Thursday, May 17, 2012

Just when I was starting to not hate Air Canada with every fibre of my being

I have, unfortunately, had to fly quite a lot in the last couple of months.  I hate travelling by air, for the most part.  North American airlines are shit and the whole airport scene just touches every anger button I have in the deeper places.  Everything that is wrong with western society is encapsulated right there in that epic walk from the curb to your seat on the plane.

However, I was recently starting to feel slightly less antipathetic towards Air Canada.  The main reason is that despite their outrageous prices, shit routes (why the fuck is there not a direct flight from Montreal to San Francisco around the xmas holidays?!), absolute shit customer service, they actually do have nice planes.  Even more, they have an excellent audio-visual service.  To the team that designed their seat backs screens, to the team that engineered the deal with the content providers, to the managers who approved the policy of free TV and movies and finally to the people who actually choose the content, my hat is off to you.  Bravo on a job extremely well done.  Not only do they have the latest Hollywood blockbusters and well-chosen hit TV shows (from Britain as well), they also have an excellent selection of Canadian classics and old Hollywood classics.  They have several Republic Serials (I watched two episodes of S.O.S. Sailor with Bela Lugosi as evil Dr. Boroff) and they had the original The Thing!  Okay, that is impressive.

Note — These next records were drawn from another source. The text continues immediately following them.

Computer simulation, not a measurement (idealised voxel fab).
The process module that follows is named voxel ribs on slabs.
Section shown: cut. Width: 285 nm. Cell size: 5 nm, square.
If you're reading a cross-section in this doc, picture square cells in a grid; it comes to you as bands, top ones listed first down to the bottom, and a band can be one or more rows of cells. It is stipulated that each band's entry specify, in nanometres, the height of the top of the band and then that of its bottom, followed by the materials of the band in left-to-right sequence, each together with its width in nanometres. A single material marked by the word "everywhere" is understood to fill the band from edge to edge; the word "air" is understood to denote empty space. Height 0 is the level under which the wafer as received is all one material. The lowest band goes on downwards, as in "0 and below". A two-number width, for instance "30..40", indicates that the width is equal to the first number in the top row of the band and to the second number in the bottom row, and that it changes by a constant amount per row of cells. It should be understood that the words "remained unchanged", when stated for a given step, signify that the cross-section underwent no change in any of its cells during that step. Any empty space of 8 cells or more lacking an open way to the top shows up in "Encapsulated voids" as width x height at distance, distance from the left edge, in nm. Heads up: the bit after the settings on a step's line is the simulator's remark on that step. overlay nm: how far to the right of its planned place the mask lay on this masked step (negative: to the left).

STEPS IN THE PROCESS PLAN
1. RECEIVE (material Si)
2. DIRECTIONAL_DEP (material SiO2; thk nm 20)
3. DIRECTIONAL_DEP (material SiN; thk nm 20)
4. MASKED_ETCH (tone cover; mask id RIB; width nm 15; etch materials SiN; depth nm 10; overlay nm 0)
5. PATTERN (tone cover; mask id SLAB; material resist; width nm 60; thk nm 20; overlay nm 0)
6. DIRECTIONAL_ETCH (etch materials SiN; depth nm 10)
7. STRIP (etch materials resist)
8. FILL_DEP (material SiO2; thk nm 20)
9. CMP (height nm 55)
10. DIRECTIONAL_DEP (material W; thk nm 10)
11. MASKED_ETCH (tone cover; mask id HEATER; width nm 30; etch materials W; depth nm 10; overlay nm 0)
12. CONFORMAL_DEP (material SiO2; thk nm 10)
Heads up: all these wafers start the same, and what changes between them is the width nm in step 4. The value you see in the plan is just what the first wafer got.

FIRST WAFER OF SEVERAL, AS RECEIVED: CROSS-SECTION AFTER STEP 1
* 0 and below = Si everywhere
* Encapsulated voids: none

Compared to the US airlines, which are a disturbing precursor to the future of the 99% in America, Air Canada is like a first class cabin on the Orient Express in 1936.  The US airline planes are just a sick joke, cattle cars, physically damaged, no room, a blinking CRT monitor hanging from the ceiling that you couldn't even find in a dumpster today.  It's just depressing.

So I was actually feeling a bit of relief getting on an Air Canada plane.  And was slowly starting to try and feel a bit more positive about them.

Then, like a sucker, I tried to actually participate in their worldview and signed up for Aeroplan.  My wife has had it.  She is smart and steady and has accumulated miles enough to get us both a free (ish) trip to Chicago.  Even though Aeroplan and all the mileage air miles bullshit is the worst scam in the world and stands for everything I hate in this faux-capitalist society (I will spare you the essay on why airmiles are so wrong), I decided I should just buck up and take advantage of it.  Or at least minimize the screwing I am taking every time I buy a ticket.  So I did it.  And the whole thing already sucked from the beginning.  Another number I have to remember, another stupid website shouting at my joyously about all the "rewards" I could get, another fucking password.  But I did it and I am trying to get it to work.

But it's taking a while to get into the habit.  For my latest trip, I didn't have my number with me when I booked it.  Later, when I was checking in online, there was another problem and I ended up having to call Air Canada.  When I had resolved the initial problem, I also said "oh yes, I forgot to put my aeroplan number in.  Could you do that for me?"

"I'm sorry," came the response.  "You've already checked in."


"You've checked in.  You won't get any mileage if you put your aeroplan in once you've already checked in."

"Why not?"

"Because you've already checked in."

"Yes, I get that, but why?"

"I can cancel your check-in and then put your aeroplan number in but you will have to check-in again."

"But I don't want to check in again and risk losing my seat.  Why can't you just add it now."

"I can add it now, but you won't get any miles for it."

"Why not?"

"Because you have already checked in."

I will spare you the several other iterations of this back and forth, except that I will add that the woman on the other end of the line spoke to me with thinly-veiled contempt and finally ended with the classic, "that's the way the system works."

This is where Air Canada is so absolutely fucked on so many levels.  First of all, what kind of shit system is that?  I guarantee you that if there is a reason why they can't do it when you check in, it is some lame reason that has to do with some way they are screwing the customer and nothing to do with any limits of technology.  Second, the way they don't educate their employees as to any of the reasons for the policy decisions of "the system".  And thirdly, the fucking arrogant attitude of their staff.  I wish you could hear how contemptuous this woman's undertone was.  Air Canada is famous for it.  An air of bored superiority with their customers.  Why do they get away with this?  Because they have a fucking monopoly.  We don't have a choice of airlines, so we are forced to put up with bullshit like this.

So to the gang of running dog fuckfaces that made it impossible for someone to add their aeroplan number to a flight after check-in but before they have actually flown, may you end up on the 32nd circle of hell where you spend the rest of eternity on hold while little monkeys throw shard-edged aeroplan cards at you.